Saturday, May 14


Am I the only one in the land who has grown weary of the ubiquitous, careworn, unctuously scripted use of the word "closure" to suggest that an event or final judgement (or mundane epiphany) of some kind can effect a solid line of demarcation between grief and happiness -- a veritable Great Wall between mourning and the resumption of life in earnest? Can there ever truly be "closure" from the all-too-human affects of the antecedents of sadness, grief, regret, disappointment, scandal, and personal setback? And, even were it possible, would we want such chapters in our lives to close shut like the thick steel door of a bank vault and be hermetically sealed from us forever more? Wouldn't that become more a form of immature denial than a hurdle cleared and left behind?

But, alas, it is not possible, even if we desire it. Oh, to be sure, a life upended can be restored to some form of equilibrium; but it can never be entirely devoid of tears or the conciousness -- the keen awareness -- of the human condition. For into each life some rain must fall and if there's any certainty in life it is that the rain will come again. And feelings, even those that are grippingly heart-wrenching and rent our souls asunder, inform our awareness, elevate us above the animals, and define us as human. I think, therefore I am; I feel, therefore I'm real.
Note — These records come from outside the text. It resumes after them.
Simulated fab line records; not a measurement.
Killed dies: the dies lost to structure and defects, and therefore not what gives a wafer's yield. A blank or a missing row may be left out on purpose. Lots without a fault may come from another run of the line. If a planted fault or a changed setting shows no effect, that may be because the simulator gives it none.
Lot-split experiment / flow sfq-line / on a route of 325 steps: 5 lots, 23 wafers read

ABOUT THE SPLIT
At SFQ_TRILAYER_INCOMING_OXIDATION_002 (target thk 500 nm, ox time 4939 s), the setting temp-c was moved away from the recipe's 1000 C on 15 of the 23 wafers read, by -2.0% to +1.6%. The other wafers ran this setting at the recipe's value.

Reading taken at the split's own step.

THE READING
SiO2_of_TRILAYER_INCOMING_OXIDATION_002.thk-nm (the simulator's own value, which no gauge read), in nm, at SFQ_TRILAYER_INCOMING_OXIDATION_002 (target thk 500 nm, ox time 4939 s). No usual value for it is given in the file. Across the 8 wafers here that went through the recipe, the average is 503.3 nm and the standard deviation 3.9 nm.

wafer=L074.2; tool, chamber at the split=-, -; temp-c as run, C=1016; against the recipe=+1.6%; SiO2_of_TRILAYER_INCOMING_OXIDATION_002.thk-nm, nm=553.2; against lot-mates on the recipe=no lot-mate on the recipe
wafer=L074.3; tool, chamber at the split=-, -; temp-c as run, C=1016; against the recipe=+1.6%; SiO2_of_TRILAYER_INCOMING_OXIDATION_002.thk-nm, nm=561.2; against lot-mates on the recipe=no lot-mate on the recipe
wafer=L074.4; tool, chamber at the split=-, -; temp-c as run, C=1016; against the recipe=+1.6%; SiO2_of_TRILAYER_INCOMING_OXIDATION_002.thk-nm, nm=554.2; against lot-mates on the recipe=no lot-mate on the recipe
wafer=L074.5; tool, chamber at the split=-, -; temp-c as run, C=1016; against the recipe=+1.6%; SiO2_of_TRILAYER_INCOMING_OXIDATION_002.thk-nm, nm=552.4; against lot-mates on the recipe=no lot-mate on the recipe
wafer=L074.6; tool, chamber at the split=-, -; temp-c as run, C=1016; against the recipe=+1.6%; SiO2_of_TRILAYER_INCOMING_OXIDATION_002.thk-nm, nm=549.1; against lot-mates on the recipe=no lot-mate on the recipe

So why must I read it ("closure") in newspapers all the time and hear it ("closure") incessantly on T.V.? I find it so infinitely annoying and disingenuous, as if "closure" cue cards are widely distributed to victims, real and perceived, and their "spokesmen" (a burgeoning industry) across the land for use in front of news cameras, banks of microphones, and on "Oprah" and "Larry King Live." And have you noticed the word is almost always insinuated into a sentence for dramatic effect? Oftentimes a pause follows its use and eyes move left and eyes move right to gauge its impact.

There are road closures; there are military base closures; there are business closures. But tell me how it is when the search team finds the child's body buried in the woods that there is "closure" for the grieving parents? Tell me why it is that when the lethal injection takes the life of the mad dog murderer that the family of the victim of the grizzly crime invariably declares "closure?" Or, conversely, tell me how it is that the accused, vindicated by a jury of his peers of a horrific crime that has played in the press for months, can declare on the courthouse steps that a "not guilty" verdict has finally brought "closure," as if the scars of the scandal magically dissolved with the jury foreman's declaration?

I just don't get it. The word has come into vogue and it just refuses to go away. It's been thoroughly abused, just like the victims of abuse who inevitably find occasion to use it.

When will there be closure for "closure?" Anybody got a clue?